Atty. Gregorio B. Austral, CPA
How to compute length of service of a rehired/reinstated employee
There are employees who resign from their previous employers to seek a greener pasture in another company. As fate would have it, the previous employer turns out to be better than the new employer. After working shortly with the new employer, the employee later on decides to reapply for a job in his previous employer. When this employee retires, a question is often asked: Should the length of service be reckoned from the very first day he worked at the company or should it be counted only from the time he re-applied at the company up to the date of his retirement?
The Supreme Court has consistently decided that the length of service should be computed from the date of re-application.
In a fairly recent case of Melchor A. Cuadra, et. Al. vs. San Miguel Corporation, G.R. No. 194467, July 13, 2020, the Supreme Court summarized the Court’s consistent rulings on this issue.
Carandang, Sta. Catalina College, and Philippine Village Hotel all illustrate how an employee who returns to work for the same employer is considered a new hire if prior employment was validly terminated, either voluntarily or under any of the just and authorized causes provided in the Labor Code. Therefore, the reckoning point of the length of service, for purposes of security of tenure, begins on the date the employee was re-hired.
However, if an employee returns to work upon an order of reinstatement, he or she is not considered a new hire. Because reinstatement presupposes the illegality of the dismissal, the employee is deemed to have remained under the employ of the employer from the date of illegal dismissal to actual reinstatement. Further, there is no “prior employment” to speak of, and the payment of backwages is compensation for the time the employee was illegally deprived of work. In the latter case, the reckoning point of the length of service must be the date the employee first began working for the employer, not when he or she returned for work.

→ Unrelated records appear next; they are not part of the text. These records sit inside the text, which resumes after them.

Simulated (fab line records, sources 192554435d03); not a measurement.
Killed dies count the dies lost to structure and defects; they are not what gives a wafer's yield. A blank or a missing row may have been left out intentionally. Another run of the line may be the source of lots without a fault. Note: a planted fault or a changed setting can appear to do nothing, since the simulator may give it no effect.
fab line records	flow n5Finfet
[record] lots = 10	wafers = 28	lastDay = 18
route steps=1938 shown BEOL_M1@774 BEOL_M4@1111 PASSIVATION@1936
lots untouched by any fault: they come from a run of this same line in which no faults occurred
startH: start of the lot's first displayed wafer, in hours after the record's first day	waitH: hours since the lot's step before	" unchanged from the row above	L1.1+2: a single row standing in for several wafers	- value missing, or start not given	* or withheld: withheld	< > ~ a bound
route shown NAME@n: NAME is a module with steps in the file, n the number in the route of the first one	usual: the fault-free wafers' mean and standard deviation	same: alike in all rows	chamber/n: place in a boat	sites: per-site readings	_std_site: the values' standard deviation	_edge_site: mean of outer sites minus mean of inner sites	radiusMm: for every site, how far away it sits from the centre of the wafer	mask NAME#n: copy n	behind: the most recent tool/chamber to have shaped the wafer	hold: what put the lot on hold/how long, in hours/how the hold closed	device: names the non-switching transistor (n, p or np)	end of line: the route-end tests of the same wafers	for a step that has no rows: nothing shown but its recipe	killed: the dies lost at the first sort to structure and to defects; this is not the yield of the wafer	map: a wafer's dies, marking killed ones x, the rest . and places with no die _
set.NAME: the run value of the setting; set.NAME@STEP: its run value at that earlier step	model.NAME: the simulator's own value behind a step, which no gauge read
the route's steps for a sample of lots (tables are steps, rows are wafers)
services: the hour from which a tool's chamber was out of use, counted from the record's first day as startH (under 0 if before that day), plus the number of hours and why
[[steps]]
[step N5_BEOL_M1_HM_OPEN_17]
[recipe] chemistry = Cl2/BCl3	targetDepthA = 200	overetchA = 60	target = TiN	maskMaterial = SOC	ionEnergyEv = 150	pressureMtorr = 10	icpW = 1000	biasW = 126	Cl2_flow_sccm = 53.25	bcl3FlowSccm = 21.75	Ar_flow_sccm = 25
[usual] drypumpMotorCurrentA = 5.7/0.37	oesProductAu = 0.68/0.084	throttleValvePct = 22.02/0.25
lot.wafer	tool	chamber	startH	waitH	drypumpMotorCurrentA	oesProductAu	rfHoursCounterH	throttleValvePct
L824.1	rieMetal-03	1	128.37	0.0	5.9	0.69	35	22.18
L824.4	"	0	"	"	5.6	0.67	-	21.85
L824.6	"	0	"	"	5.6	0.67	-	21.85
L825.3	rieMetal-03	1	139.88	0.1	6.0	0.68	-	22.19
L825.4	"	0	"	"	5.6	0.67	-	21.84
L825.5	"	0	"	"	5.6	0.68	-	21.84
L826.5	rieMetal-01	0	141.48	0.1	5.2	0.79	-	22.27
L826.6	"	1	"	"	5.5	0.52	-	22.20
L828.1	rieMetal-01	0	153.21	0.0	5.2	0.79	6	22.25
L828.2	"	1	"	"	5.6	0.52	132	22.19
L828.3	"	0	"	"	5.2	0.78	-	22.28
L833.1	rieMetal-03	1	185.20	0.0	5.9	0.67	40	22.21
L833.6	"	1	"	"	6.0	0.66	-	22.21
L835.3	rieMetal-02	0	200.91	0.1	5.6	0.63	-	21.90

In Carandang, Sta. Catalina, and Philippine Village Hotel, the prior employment of the employees were all validly terminated. Carandang voluntarily resigned from work before she was re-hired, while Tercero abandoned her prior employment in Sta. Catalina. The closure of the establishment of Philippine Village Hotel was declared valid in a final and executory judgment of the National Labor Relations Commission. In these cases, the reckoning point of the employees’ length of service is the date when they were re-hired.